Wednesday, October 28, 2009
Run Lola Run
So what if one cant rewind and control time like Lola? What if time rewinds by itself? Week after week, he goes through roughly the same things - he meets the same people, goes to the same classes, sits at roughly the same places. The things taught, the places they cross paths or the clothes he wears may change, but the emotional setting remains.
Will he do something about it? Or will he wait till time stops rewinding itself so that he can then wish for time to rewind? He wants to talk to her.
The director ponders what his character should do when time rewinds itself once more for the 14th time.
Tuesday, October 27, 2009
Unreal realism

He just realized that reality checks suck the fun out of life. They do not stimulate his creativity. They make an already boring life much more boring. He now needs to decide whether to live a creative but unreal life, or a boring but real life. His mind screams for an unreal life but somehow it doesnt feel right. He's stuck at the crossroad....

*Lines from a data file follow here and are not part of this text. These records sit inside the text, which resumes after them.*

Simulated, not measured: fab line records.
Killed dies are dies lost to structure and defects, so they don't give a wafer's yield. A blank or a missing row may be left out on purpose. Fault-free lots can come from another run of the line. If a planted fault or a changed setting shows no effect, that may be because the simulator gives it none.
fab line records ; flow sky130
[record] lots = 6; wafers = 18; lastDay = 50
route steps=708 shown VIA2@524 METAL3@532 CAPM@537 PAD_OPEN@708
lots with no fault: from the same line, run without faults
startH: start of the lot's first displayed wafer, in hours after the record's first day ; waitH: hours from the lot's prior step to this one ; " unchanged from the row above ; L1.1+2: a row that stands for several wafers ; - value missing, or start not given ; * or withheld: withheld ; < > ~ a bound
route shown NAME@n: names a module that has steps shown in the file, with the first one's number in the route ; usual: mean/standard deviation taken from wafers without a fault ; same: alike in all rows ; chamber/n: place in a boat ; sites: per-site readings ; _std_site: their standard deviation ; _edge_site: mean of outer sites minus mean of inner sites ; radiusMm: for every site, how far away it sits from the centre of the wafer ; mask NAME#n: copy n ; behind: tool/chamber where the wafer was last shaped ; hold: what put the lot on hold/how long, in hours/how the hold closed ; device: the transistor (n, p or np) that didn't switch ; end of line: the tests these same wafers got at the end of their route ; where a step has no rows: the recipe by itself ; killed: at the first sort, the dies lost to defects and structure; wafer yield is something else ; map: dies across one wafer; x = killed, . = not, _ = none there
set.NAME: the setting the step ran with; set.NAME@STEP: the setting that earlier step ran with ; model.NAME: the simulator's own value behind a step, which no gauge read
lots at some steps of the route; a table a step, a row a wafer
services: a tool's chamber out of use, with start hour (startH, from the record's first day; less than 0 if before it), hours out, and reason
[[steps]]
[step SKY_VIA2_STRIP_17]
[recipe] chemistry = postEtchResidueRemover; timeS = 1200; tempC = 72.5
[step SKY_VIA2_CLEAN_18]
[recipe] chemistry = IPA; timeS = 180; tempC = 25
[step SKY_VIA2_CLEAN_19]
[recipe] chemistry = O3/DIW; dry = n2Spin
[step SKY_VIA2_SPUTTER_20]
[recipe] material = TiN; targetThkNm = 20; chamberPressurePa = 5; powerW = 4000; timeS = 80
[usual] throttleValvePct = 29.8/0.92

... thinking. But there's no real hurry though - he shall take his time.
Saturday, October 24, 2009
The First

I'm on the verge of doing something about it. And if I really do something about it, I need to thank Jeanne Pierre Jeunet and Amélie and a handful of others.
I remember writing in "Jeunet: To love or to hate?" (Oct 09) the following:
"I've been thinking about one of the things that I wrote:Perhaps Jeunet hopes for the introvert among us to realize the need to ‘go and get him, for Pete’s sake’ and not wait for things to happen. Through Dufayel, Jeunet screams to the cowards among us: ‘You can take life’s knock. If you let this chance go by, eventually your heart will become …dry and brittle’.Will the introvert among us ever make things happen? Or will they let chances after chances go by? I ask myself this questions because despite having written and read what I wrote countless times, I let yet another chance go by a couple of hours before class. I saw her as I walked down the stairs toward the computer terminals."
I remember writing in "The Girl"(Jun 09) the following:
"Some do leave you with a pretty sweet impression. Many did. Many could still do.
But should one ever decide if the impression left is the sweetest? Or should one simply wait for the next sweet impression.... and then the one after that... and ..."
While walking back home yesterday evening, I was thinking. And I realized that no matter how much my feelings may be for her, the feeling may most probably not be mutual. While the idealistic-and-romantic-fairy-tale-ending-loving me would like to believe the 1% chance that it might be mutual, the logical-analytical-probability-and-statistics-hating me have accepted the 99% probability of it NOT being mutual.
But while the old me would have not bothered doing anything about it based on the probability, the me that i knew was in me somewhere will.
I guess the answers to my questions were in me all along.
Thursday, October 22, 2009
The Tempest
The lecture on The Tempest by William Shakespeare was certainly the most boring. I was tempted to give it a miss - like the other half of the class - but decided to sit through anyways. If there's a time to know more about Shakespeare, this was it. Interesting how The Tempest was believed to be the final play written by Shakespeare and that Prospero could be seen Shakespeare himself. Never would I have seen Caliban as a representation of a victim of colonialism.
If there's one thing that I'll remember, it'll be how Shakespeare retired from writing at the age of 47. Writing didnt seem like a regular job where one can simply submit a letter of resignation or retire. Ive always thought that one writes because of one's passion.